I think other gpu companies should learn from Ati's performance per watt gpu's. They maybe slower than nvidia cards but they can sure as hell pack a punch with lower wattage requirements.
Bah, ps3 is not going to show anything impressive, thats what they said about ps2.




By billythefisherman on 3/2/2007 9:01:51 AM , Rating: 4
Cell is a general purpose CPU much like Core Duo or Athlon (admittedly a little less conventional in design).

RSX is a GPU and so it's like comparing apples to oranges.


By scrapsma54 on 3/2/2007 9:11:32 AM , Rating: 3
I have seen many times over people saying ps3 is superior in graphics, yet the only thing superior about ps3 is its cpu. I know its 2 different things, yet people think more about cell than they do about rsx. Anyway, Amd did the right thing and striving for this kind of design, because performance per wattage is a necessity again.


RE: see, this is what sony should have focused on
By Griswold on 3/2/07, Rating: 0
RE: see, this is what sony should have focused on
By Scabies on 3/2/07, Rating: -1
By PrinceGaz on 3/2/2007 10:19:29 AM , Rating: 2
No it's not.

...a general purpose CPU. It has a single general purpose PPE, but is mainly composed of the eight limited function SPEs that are more like modern graphics-card shader units in functionality.


By ttnuagadam on 3/2/2007 10:24:43 AM , Rating: 2
nope, its not. theres ONE general purpose core in the cell (a very simple one at that) the other cores are purely for floating point performance.


By scrapsma54 on 3/2/2007 11:08:02 AM , Rating: 1
quote:
nope, its not. theres ONE general purpose core in the cell (a very simple one at that) the other cores are purely for floating point performance.


people can yell in our faces about it, but they arent going to change the fact that the cell does nothing for graphical quality.


By billythefisherman on 3/2/2007 4:41:39 PM , Rating: 2
Cell is the general purpose CPU in the PS3 it will help graphics by allowing more advanced physics, ai, graphical effects etc and help provide the vast quatity of data needed to feed the graphics chipset.

The PPE is just as complicated as any traditional CPU in its own right and the SPE's don't deal with just floating point numbers such as the VU's or VFPU seen in the PS2 and PSP respectively. They are however SIMD which enables them to process arrays of data extremely well but this doesn't stop them being general purpose.

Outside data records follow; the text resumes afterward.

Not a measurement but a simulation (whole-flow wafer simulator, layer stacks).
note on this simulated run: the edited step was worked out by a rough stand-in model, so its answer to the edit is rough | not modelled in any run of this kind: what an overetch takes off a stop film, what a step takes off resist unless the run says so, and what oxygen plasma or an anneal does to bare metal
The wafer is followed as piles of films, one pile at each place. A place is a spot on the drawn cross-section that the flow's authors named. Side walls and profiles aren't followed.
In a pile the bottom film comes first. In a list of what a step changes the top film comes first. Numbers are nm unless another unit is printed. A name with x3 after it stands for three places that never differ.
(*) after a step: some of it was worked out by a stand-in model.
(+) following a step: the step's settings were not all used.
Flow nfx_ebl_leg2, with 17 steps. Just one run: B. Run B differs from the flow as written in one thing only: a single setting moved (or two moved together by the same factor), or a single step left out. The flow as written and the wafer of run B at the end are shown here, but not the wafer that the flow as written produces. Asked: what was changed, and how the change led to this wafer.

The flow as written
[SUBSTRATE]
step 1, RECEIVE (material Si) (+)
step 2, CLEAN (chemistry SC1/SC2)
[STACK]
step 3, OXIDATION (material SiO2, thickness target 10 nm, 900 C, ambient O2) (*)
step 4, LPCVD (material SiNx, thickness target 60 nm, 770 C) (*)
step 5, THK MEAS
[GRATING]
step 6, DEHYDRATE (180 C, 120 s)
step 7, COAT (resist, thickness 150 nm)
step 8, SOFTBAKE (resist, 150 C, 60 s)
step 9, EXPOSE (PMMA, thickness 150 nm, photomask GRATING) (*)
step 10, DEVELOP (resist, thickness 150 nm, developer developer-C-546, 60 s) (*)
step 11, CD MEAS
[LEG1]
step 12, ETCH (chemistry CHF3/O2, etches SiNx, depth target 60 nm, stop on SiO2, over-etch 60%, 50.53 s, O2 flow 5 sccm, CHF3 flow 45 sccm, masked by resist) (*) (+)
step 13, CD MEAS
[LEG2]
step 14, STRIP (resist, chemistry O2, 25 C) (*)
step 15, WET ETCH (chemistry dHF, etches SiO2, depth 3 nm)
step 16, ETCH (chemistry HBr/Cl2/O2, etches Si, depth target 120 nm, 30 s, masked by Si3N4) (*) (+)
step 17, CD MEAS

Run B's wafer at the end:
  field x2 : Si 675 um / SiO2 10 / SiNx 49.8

http://research.scea.com/research/html/CellGDC05/i...

Watch out for my next game... ;)


RE: see, this is what sony should have focused on
By KernD on 3/2/2007 7:04:18 PM , Rating: 2
PPE is not as complicated as any of the single core processor you can buy for your PC, it's a small in order core, which means less efficient, just like the cores of the XBox360, you have to do more optimizing of your code by reordering instructions yourself and avoid branches.
On the 360 your often best to execute a useless instruction than to have an if to skip it, because the stall it creates is longer than executing the useless code.

And your right SPE don't just deal with floating points, they are more than that, but so are graphic cards processor, they can do some logic and branch instruction also...

The cell is nothing great or innovative, it's just a mix of two types of processor to get the best of both in one package, ho and by the way it has no place in the gaming world, the PS3 should have never had one, Sony just chose it so that they could continue there longstanding tradition of having the worst machine to code for of it's generation.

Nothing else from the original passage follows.